Editor’s note: The Bishop of the Honpa Hongwanji Mission of Hawaii, Rev. Toshiyuki Umitani, wrote the following message to the BCA Sangha in deep appreciation for its ongoing donations to Maui relief efforts.


As the re-entry restriction to zone 12B was lifted for the residents of Lahaina on Nov. 27, 2023, Rev. Ai Hironaka — the minister of the Lahaina Hongwanji Mission — Honpa Hongwanji Mission of Hawaii (HHMH) Business Manager Derrick Inouye and I returned to the Lahaina Hongwanji Mission for the first time since the wildfire devastated the town of Lahaina on Aug. 8. 


Upon arrival at the temple, the three of us stood on the top of the stairs leading to the temple’s front entrance. We placed our hands together in Gassho and chanted the sutra “Sanbutsuge” as we overlooked the debris-filled altar area destroyed by fire. The sound of the Nembutsu echoed through the quiet town. 

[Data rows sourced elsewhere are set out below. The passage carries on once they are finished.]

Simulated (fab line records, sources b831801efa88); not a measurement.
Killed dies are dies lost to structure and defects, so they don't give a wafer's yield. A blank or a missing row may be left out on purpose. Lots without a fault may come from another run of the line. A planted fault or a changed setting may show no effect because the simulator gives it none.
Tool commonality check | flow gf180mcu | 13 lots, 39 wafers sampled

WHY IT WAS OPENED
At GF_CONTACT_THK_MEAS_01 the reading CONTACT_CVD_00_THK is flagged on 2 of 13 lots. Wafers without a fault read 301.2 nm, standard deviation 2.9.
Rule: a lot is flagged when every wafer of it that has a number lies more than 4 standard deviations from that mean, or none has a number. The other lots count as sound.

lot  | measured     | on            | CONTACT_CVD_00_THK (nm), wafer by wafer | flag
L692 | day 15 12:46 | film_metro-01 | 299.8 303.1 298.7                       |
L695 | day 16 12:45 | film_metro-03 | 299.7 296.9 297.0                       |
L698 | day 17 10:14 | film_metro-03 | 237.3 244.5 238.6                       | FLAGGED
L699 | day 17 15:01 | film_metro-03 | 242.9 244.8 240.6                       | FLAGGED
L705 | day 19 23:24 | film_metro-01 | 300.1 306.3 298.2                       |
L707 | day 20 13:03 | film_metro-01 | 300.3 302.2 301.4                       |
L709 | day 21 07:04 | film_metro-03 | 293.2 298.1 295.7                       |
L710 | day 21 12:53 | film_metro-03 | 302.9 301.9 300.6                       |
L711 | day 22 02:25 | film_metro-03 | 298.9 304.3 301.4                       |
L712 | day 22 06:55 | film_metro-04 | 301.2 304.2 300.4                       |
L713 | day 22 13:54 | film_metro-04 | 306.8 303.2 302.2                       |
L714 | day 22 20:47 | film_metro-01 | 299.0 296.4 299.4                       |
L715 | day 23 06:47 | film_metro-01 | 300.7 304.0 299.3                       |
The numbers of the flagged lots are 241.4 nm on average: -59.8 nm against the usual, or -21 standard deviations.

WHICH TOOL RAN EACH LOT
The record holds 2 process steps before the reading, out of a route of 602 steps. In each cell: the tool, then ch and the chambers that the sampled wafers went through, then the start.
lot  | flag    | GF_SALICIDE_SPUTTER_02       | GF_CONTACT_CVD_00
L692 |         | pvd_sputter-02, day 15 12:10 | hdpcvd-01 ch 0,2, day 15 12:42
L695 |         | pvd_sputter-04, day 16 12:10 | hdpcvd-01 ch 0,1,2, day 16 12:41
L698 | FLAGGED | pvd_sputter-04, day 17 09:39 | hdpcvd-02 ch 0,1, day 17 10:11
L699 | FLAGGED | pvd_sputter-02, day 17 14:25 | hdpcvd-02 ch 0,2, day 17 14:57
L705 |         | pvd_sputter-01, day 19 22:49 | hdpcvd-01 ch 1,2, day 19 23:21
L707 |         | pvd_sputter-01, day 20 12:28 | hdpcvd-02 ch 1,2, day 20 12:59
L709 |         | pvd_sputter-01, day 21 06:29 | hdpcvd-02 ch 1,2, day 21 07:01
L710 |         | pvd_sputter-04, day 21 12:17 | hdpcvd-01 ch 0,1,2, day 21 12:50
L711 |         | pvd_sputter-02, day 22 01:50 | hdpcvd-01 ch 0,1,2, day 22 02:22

We then entered the Nokotsudo (columbarium) building. The exterior seemed to have minor damages, such as cracks in the glass doors and some heat damage to the roof, but the interior, including all the niches and the altar, was intact. This is truly good news for the temple family, especially for those who have their loved ones interred in the Nokotsudo. We offered the incense and again chanted the sutra “Sanbutsuge” in front of the altar. It is indeed fortunate that the Nokotsudo was intact. 


We then wore protective gear and began searching through the burnt rubble and assessing the situation. Although cloudy, it wasn't easy to continue working with protective clothing for a long time. It was necessary to take breaks every 30 minutes or so to rehydrate. The temple building, minister’s residence, garage, temple office, social hall, and the Japanese school building were all burned down, leaving only a few remnants, such as the stone pillars and walls. We carefully and respectfully searched the remains, especially in the altar area, while taking photographs of the damaged area. It is truly regrettable to report that the Gohonzon (Amida Buddha’s statue) and the other altar ornaments, such as picture scrolls of Shinran Shonin and Rennyo Shonin, Daikin bell, Shumidan, Maejoku table, pews in the Gejin area, etc., were all burned to the ashes. We discovered some altar ornaments, but they were all heavily damaged, and it was hard to identify what they were. 



In the desolate scenery, the statue of Shinran Shonin was still standing firmly with great dignity. His back, blackened by fire, indicated the fierceness of the blaze that engulfed the temple. By the side of Shinran Shonin, the small tree that the Gomonshu planted during his official visit to Hawaii in 2017 survived the fire and sprouted some new green leaves. The blackened statue of Shinran Shonin and a humble tree with greenery symbolize our resilience and commitment to the future. The road to recovery has just begun. We never know what the future holds. But we will move forward together. The Lahaina Hongwanji’s statue of Amida Buddha has disappeared, but in our own voice of the Nembutsu, the three of us clearly heard the voice of Compassion that still embraces and sustains us warmly. Namo Amida Butsu.  


The Honpa Hongwanji Mission of Hawaii received an outpouring of support from Hawaii and worldwide, including the ministers, members, and the temples of the Buddhist Churches of America. We are truly grateful for your heartwarming and compassionate action. As of Oct. 31, 2023, we have raised close to $700,000. We have distributed $288,400 from the Maui Wildfire Disaster Relief Fund. Combined with $28,000 distributed from the HHMH Social Welfare Fund, a total of $316,000 in emergency aid has been allocated. 


On behalf of Rev. Ai Hironaka, the Lahaina Hongwanji Mission, and the people of Lahaina, I would like to humbly ask for your continued support.